Meteorite Hits Girl
redcliffe writes "The BBC has a story about a 14 year old North Yorkshire girl who was hit, on the foot, by a meteorite. Where's Bruce Willis when you need him?" The young Miss Carlton notes: "This does not happen that often in Northallerton"; no doubt the City of York is where most meteorites land.
From the article: .Noticing it was "quite hot", she showed it to her father Niel.
The problem with this is that meteors are not hot. See this link and this one. From the first link:
Objects from space that enter Earth's atmosphere are -- like space itself -- very cold and they remain so even as they blaze a hot-looking trail toward the ground. "The outer layers are warmed by atmospheric friction, and little bits flake away as they descend," explains Yeomans. This is called ablation and it's a wonderful way to remove heat. (Some commercial heat shields use ablation to keep spacecraft cool when they re-enter Earth's atmosphere.) "Rocky asteroids are poor conductors of heat," Yeomans continued. "Their central regions remain cool even as the hot outer layers are ablated away."
And from the second:
Are asteroids hot or cold as they descend through Earth's atmosphere? (Level II, They are cold as they enter and remain so even as they blaze a hot-looking trail toward the ground. The outer layers are warmed by friction and little bits flake away as they descend.)
So I suppose it is part of abilated material if it is real, that would explain why it was hot. That would probably still make it a meteor. It might also explain why she still owns her foot.

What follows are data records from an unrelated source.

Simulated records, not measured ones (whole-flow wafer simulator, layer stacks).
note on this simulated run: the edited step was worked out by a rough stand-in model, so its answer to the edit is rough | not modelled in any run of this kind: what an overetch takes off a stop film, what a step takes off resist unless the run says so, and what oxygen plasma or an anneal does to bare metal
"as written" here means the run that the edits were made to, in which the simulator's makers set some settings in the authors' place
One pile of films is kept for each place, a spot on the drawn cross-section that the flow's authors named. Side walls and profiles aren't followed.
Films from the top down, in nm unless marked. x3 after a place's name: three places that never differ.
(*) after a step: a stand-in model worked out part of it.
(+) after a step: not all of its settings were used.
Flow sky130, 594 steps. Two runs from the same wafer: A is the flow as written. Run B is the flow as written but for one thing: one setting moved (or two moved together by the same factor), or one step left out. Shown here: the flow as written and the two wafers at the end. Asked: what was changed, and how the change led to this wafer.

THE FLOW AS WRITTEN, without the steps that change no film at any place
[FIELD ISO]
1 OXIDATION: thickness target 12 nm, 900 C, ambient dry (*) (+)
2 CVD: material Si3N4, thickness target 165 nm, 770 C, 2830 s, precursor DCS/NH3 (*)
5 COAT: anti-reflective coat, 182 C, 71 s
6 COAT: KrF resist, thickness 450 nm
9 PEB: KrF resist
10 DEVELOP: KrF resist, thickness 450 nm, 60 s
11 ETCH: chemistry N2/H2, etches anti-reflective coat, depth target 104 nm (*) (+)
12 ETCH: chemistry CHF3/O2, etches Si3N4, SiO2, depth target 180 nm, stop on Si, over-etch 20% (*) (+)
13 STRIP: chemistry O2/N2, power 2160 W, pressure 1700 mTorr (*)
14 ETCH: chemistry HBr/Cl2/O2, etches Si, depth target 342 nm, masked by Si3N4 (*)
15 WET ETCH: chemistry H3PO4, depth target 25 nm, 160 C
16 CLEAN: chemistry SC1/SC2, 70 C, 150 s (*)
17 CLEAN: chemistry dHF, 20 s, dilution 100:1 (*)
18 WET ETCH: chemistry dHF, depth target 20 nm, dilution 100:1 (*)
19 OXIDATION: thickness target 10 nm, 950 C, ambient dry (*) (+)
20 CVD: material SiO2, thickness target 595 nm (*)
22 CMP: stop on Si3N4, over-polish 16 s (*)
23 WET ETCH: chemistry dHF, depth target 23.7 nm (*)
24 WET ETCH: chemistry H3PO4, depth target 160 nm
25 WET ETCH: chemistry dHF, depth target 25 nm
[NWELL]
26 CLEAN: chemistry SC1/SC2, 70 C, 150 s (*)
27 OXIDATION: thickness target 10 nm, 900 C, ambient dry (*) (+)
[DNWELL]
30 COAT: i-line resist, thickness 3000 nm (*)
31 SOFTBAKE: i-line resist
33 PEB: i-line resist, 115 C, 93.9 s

Try to hack my 31337 firewall!
The article says the object was "quite hot"... Well if they knew anything, they should know that the majority of all meteorites that fall to earth are COLD to the touch when they hit earth, do to the fact that they are 'burning' so fast when they enter the atmosphere that the heat doesnt transfer to the core of the meteor. And the part about rust being on the rock doesnt really make sense (to me atleast)... When an object comes in from outter space, the outside is heated and melted away, and by the time the NEW outside is showing, it has usually melted and cooled within a few seconds of falling, giving it a melted glassy almost golf-ball look, how could rust form in a few seconds?? And the whole thing about it being from Mars and crap, these people are RETARDED!! The rock could be from ANYWHERE. Only a small fraction are from Mars, and there is no way they can tell just by looking at it. They need to do some carbon dating or something like that. The 14yo girl is probably the butt of a joke by some 14yo boys, and is too stupid to realize. Now I could be wrong, that could be a piece of 2billion year old mars rock that fell, I'm not a professional meteorite examiner or anything, but c'mon... -CyberBill
-Bill
d00D,
Terminal velocity for an average human body is only about 110 mi/h, or about 175 km/h, give or take a few ds/dt. Maybe top off at 200 mi/h if you really try.
A meteorite might go a bit faster, provided it is somewhat round. It will also be rather hot due to friction.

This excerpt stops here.